Friday, March 23, 2012

Budget Committee Inequality Report: Relative Inequality vs. Well Being

I'm going go through the rest of this report section by section.

This section is mostly an attempt to change the conversation. The problem with inequality is that there is a feeling that people are becoming increasingly unable to compete with the elite. The problem is that the price of goods being bought is diverging. Ryan tries to make it sound like it is absolute gains that are the problem and that the diverging costs mitigate it. But the reason that people are feeling pressured is that it is becoming ever harder to buy a house that will get one's children into a good school system, to get kids engaged in enough activities to get into top schools (how many parents try to send their kids on study abroad to get into a good college? how many feel they can't compete because they can't afford to do this?), and that the uncertainty of retirement and health care means that it is impossible to take any risks, even if there is a chance they might pay off.
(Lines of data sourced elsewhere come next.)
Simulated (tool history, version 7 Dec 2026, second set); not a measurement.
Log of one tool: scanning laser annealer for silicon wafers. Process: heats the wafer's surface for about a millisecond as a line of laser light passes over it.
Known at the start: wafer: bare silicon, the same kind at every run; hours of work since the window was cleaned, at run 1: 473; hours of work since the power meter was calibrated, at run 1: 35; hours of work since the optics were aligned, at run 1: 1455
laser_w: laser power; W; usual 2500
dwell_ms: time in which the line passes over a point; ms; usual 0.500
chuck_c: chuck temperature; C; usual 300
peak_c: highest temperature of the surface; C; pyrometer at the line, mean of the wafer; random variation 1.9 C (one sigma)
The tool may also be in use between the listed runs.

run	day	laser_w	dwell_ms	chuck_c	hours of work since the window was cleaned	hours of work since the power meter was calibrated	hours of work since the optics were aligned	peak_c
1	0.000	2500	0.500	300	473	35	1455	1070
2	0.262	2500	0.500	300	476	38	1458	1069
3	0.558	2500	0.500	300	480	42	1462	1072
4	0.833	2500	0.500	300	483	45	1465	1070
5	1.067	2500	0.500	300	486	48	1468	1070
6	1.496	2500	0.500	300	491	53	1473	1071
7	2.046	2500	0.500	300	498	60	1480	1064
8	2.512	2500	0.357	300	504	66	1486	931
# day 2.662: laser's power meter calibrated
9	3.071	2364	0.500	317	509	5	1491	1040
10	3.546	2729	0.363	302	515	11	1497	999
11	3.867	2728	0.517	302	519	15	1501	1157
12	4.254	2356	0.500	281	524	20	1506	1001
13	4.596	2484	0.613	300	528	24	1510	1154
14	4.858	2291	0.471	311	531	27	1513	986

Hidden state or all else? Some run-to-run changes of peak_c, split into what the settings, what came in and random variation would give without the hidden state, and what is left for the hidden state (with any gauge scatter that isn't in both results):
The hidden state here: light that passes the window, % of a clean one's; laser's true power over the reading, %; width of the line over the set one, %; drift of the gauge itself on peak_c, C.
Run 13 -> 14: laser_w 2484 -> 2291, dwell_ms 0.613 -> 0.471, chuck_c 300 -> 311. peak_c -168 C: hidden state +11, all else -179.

Ryan's attempt to change the conversation to absolute well being just shows how out of touch he is. Movements like Occupy Wall Street, and the general chatter that comes up on blogs and the news, are attempting to send a message to our lawmakers about social anxiety. The fact that the family now has a Playstation doesn't make up for the fact that they now feel they are locked out of competition for better social position. This doesn't show up in income quintiles, it impacts someone in the 91st percentile as much as it does someone in the 9th. The problem is that there is a feeling, a feeling backed up by much of the data, that it is increasingly hard for two people of equal abilities to compete with each other for limited spots, such as in college admissions or for good jobs.

How is a poorer family with a equally good test scores supposed to compete with another when the richer family can send their kid to learn French in France for a study abroad, their kid has to work at McDonalds while the richer kid can spend their time in volunteer work and unpaid internships, and the richer kid can get into better schools before university? However unequal things may have been in reality before, the trend towards looking at extracurricular activities, as opposed to standardized tests and grades, has given everyone an increasing sense that money plays a greater role in determining life chances than ever. How can the kid that has to work to help maintain his family hope to compete with someone that doesn't and can focus into getting into a good college? How can someone that has to work a second job to make ends meet find the time to go to college to get skills? How can someone with a family to support take the risk of giving up health insurance to start a business and become an entrepreneur?

These questions are why inequality matters, it has nothing to do with how many Xboxs a family now has. All of Ryan's discussion just shows he doesn't get it, the problem is that people feel locked out of the elite in a way they didn't 40 years ago, the divergence in costs between the goods purchased by lower income households and the goods purchased by upper income households is one of the causes of the increasing salience of inequality, not something that mitigates its problems.

The rest of the section doesn't deserve much discussion. No one is disputing that some portion of the increase in inequality is due to structural changes such as increased awards to skills and technology. These changes are global in nature. However, the change in inequality regarding the one percent and the rest is pretty much unique to America and the easiest explanations all involve political changes in our economic structure and an increasing ability of existing elites to exclude those that are not like them and don't buy into their self-serving ideology (more on this another time). It is the portion not explained by international trends which is of interest to those discussing inequality, not the part of it that is.